# Predict (the future) ?



## ThomasK

No, I can't. That is why I ask this: 
a - what is your verb for predicting? (And what is the root: seeing, saying, ...)
b - what expressions can you use to say you can't predict ? (Or what is is used to predict the future with you ?) 

Dutch: 
a - _*voorspellen*_ is predicting, *voorzien* is foreseeing (and provide for); we can't use _voorzeggen_ [lit. pre-dict] for that. 

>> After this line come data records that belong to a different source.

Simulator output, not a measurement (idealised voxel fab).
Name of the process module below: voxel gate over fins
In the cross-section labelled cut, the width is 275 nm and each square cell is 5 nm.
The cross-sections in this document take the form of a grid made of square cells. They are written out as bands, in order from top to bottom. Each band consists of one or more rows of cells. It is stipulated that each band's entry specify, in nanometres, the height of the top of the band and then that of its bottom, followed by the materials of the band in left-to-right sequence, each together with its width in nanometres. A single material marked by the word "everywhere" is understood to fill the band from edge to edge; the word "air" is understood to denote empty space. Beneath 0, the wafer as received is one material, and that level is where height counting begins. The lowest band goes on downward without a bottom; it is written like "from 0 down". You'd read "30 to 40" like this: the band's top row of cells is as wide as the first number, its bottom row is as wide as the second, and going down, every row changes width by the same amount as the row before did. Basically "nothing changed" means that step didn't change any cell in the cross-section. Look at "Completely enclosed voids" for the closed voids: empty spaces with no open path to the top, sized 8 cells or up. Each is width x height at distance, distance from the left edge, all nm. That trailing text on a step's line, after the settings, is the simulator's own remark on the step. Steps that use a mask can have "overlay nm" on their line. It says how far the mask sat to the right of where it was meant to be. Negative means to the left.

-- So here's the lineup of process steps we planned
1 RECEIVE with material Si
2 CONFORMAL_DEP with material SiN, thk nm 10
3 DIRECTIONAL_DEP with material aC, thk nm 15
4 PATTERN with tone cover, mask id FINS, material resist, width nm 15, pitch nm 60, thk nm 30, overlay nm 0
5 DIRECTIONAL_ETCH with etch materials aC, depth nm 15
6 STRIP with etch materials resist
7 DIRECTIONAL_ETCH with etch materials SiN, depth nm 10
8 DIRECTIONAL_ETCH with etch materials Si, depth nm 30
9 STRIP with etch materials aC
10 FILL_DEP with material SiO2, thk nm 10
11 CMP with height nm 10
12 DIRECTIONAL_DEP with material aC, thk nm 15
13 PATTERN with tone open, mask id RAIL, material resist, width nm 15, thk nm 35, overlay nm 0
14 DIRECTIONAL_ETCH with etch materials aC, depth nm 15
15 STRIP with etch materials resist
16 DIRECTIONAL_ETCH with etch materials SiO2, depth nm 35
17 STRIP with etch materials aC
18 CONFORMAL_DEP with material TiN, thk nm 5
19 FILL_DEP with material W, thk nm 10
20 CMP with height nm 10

b - _*ik heb geen glazen bol*_ (I don't have a crystal ball)
- _*dat is koffiedik kijken*_ (that is watching (interpreting) coffee grounds/ prut?/ drab?) ; might be a Turkish custom by the way, and here's how to go about it ;-)... 

Any other techniques ?


----------



## Maroseika

Russian:

A. Предвидеть or провидеть (lit. foresee) 
Предсказывать (lit. predict).
Both looks like calques.

B. A lot of expressions are used, e.g.:
Это гадание на кофейной гуще - This is telling fortunes by coffee grounds.
Я не провидец - I'm not a seer.


----------



## Orlin

Maroseika said:


> Russian:
> Предвидеть or провидеть (lit. foresee) = BG предвидя/предвиждам (perf./imperf.)
> Предсказывать (lit. predict). = BG предскажа/предсказвам (perf./imperf.)
> Both looks like calques.


Bulgarian does the same.


----------



## Maroseika

Orlin said:


> Bulgarian does the same.


I guess Church Slavonic < Greek is the source.


----------



## Deem-A

Ukrainian Передбачати


----------



## Orlin

Bosnian/Croatian/Serbian predvid(j)eti/predviđati (perf./imperf.).


----------



## Lars H

ThomasK said:


> *voorspellen*[/I] is predicting, *voorzien* is foreseeing (and provide for); we can't use _voorzeggen_ [lit. pre-dict] for that.
> 
> b - _*ik heb geen glazen bol*_ (I don't have a crystal ball)
> - _*dat is koffiedik kijken*_ (that is watching (interpreting) coffee grounds/ prut?/ drab?) ; might be a Turkish custom by the way, and here's how to go about it ;-)...
> 
> Any other techniques ?



Hej

Swedish:
a - *Förutsäga* (literally pre say) and *förutse* (literally pre see). As so often pretty close to Dutch.
b - _Att spå i *kristallklot*_ (crystal ball) or _Att spå i *kaffesump*_ meaning the goo in the bottom of the coffee can.


----------



## jazyk

In Portuguese: prever (see before).


----------



## ThomasK

Great, everyone. Now, if there are so many, Maroseika, give us some more, please. That reminded me: maybe, yes, we could perhaps say that we are not _een *helderziende*_ (a clear-seeer). 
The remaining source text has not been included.